What Happened to Last Year?

It’s a new year, and most of us have resolutions that we intend to implement in the next 12 months. Realistically, and unfortunately, most of us will likely drop the ball on those resolutions.

We will look back on the year, and—if we even remember our resolutions—we’ll wonder where the time went. We’ll blame the lack of time for our failure to do what we set out to do.

Think back 12 months. Did you have plans for last year? Did you make resolutions? Did you prepare a strategic plan?

Did you get it all done? Did you get any of it done?

Year after year, we blame the lack of time for our failings. Unfortunately, we really have no idea where the time has gone.

This year should be different. I’ve got a plan for you. If you follow my suggestion, it probably won’t move you any further along the path toward achieving your resolutions, but you’ll know where the time went.

Here’s my suggestion:

Start a time log. I’m guessing that you’re already keeping up with your time so that you can bill hours. Just add to that list everything else that you do. Keep up with all of your activities regardless of whether they happen to be billable. The specific format of the log is irrelevant. The key is that you capture each and every thing that you do all day long so that you have a full record of how your time was spent. Some of you will automate the process with RescueTime or another product.

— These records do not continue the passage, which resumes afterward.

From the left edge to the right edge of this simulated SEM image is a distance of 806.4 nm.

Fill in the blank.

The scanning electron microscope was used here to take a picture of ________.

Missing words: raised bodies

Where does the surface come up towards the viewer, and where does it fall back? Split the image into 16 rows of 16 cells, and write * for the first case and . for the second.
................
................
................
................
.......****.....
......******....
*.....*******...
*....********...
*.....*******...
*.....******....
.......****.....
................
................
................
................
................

Keep this log for the next month. Be as detailed as possible. Use the log as a contemporaneous record of all of your activity. Don’t put off recording your activities until the end of the day because you’ll forget how you spent your time.

Once the month is over, go back to your time record with highlighters in several colors. Categorize your time using any system you choose. Figure out how much time you spent working on client matters, how much time you spent interacting with your staff, and how much time you simply wasted (Facebook, anyone?).

The objective is to give yourself some insight into where a month’s worth of time has gone. Hopefully, you’ll be surprised at the way you spend your time. Suddenly, you will know why most of us fail to achieve the objectives we set for ourselves at the beginning of the year. There truly isn’t enough time because we’ve wasted so much time.

Once you’ve done some analysis of your time, figure out where the time wasters are. How much time are you spending dealing with the crisis of the day? How much time are you spending dealing with matters that should have been better systematized? How much time are you wasting doing unproductive things that you simply enjoy doing? How much time are the people that you work with causing you to waste by distracting you? You’ll find that you are wasting time in your own unique and special way.

Suddenly you have the knowledge to do something about recapturing your wasted time. The first step toward solving any problem is awareness. This exercise enables you to become aware of where your time is going.

Now, you’ll have to make a choice about whether you are willing to attack the time-wasting problem. Maybe you will, maybe you won’t. But at least you’ll know where it is that your time is going.

For most of us, knowing where our time is going is something we never figure out. We spend year after year wasting hundreds if not thousands of hours on things we didn’t even realize we were doing.

Creating the log will make you aware of what’s happening with your life.

We won’t get last year back, but maybe at the end of this year, you’ll have achieved some of your resolutions. Maybe that will be because you found the time you needed to actually work on the things you prioritized.